We at Northeast TN DSA want to express concern over the development of Johnson City.
Not long ago there was a push to eliminate homeless people from downtown. We saw those plans advance despite—in fact in the face of— strong community concern. Those who attended the required City Council meetings heard our representatives say they would vote for this no matter what concerns were raised by the community.
Recently we lost one of the institutions that made Johnson City special: the Acoustic Coffeehouse. It was a truly rare and beautiful experience. The reports of consistent governmental harassment should concern any local business owner or private citizen. We are unlikely to ever see the culture and community created at CoHo again. This would appear to be the point for some people.
Downtown is already becoming a place where a growing portion of locals and businesses simply cannot afford to be.
Now we are removing people who are inconvenient to the vision our leaders have for downtown. A vision that seems increasingly homogenous.

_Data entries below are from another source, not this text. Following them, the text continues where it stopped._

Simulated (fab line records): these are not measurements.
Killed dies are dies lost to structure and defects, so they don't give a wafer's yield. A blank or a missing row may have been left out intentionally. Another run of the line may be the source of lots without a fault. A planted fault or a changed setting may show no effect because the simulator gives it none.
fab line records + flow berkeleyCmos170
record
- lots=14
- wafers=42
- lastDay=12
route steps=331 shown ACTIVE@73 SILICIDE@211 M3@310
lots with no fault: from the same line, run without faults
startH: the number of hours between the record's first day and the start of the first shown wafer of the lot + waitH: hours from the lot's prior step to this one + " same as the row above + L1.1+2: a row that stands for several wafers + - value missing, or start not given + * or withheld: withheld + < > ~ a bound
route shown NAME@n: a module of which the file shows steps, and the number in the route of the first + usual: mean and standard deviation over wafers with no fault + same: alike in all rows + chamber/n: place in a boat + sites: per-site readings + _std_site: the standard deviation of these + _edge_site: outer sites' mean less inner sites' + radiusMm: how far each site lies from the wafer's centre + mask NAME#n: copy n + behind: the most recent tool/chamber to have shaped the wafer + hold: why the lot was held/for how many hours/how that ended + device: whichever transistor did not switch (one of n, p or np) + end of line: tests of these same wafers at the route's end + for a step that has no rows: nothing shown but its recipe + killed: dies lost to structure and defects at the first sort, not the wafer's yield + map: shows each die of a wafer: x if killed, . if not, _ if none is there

The rush to cash out during city developments has a long history of problems, from the Wild West to modern urban redevelopment. What we have seen recently are cities making problems for themselves by pushing workers and the poor out of now valued city centers. Making it harder for them to access jobs and employers to access employees. Communities are pushed out in favor of people who seem more valuable to those leading the development projects. Pushing workers out of the city center removes them from access to services at a time large portions of our community are already struggling to simply survive. Increasingly, cities are having to go back and spend more money to fix these problems. Why aren’t we learning from the mistakes other cities have made?
A 2016 US Census Bureau survey of Washington County found: 38% of households earn less than $12/hr, 24% of people lived at or below the poverty line, on average women working full time earned $6.5K less than men, and 63% of single mothers were living at or below the poverty line. Setting simple morality aside for a brief moment, perhaps concentrating on bettering their lives is a more fiscally responsible way to better our community. The demonstrated failures of the type of development we appear to be seeing brings into question its actual economic responsibility.
For clarity, this is not a screed against local businesses. Look at the history of this pattern across the country. As this economic homogeneity increases local businesses will also be pushed out in favor of big-money investors and chains who will take our money out of the community rather than building it.
Why is this necessary institution being handed over to private developers? Will it really serve the current residents? Will it really serve our community? It will be too late if you continue to wait to ask these questions.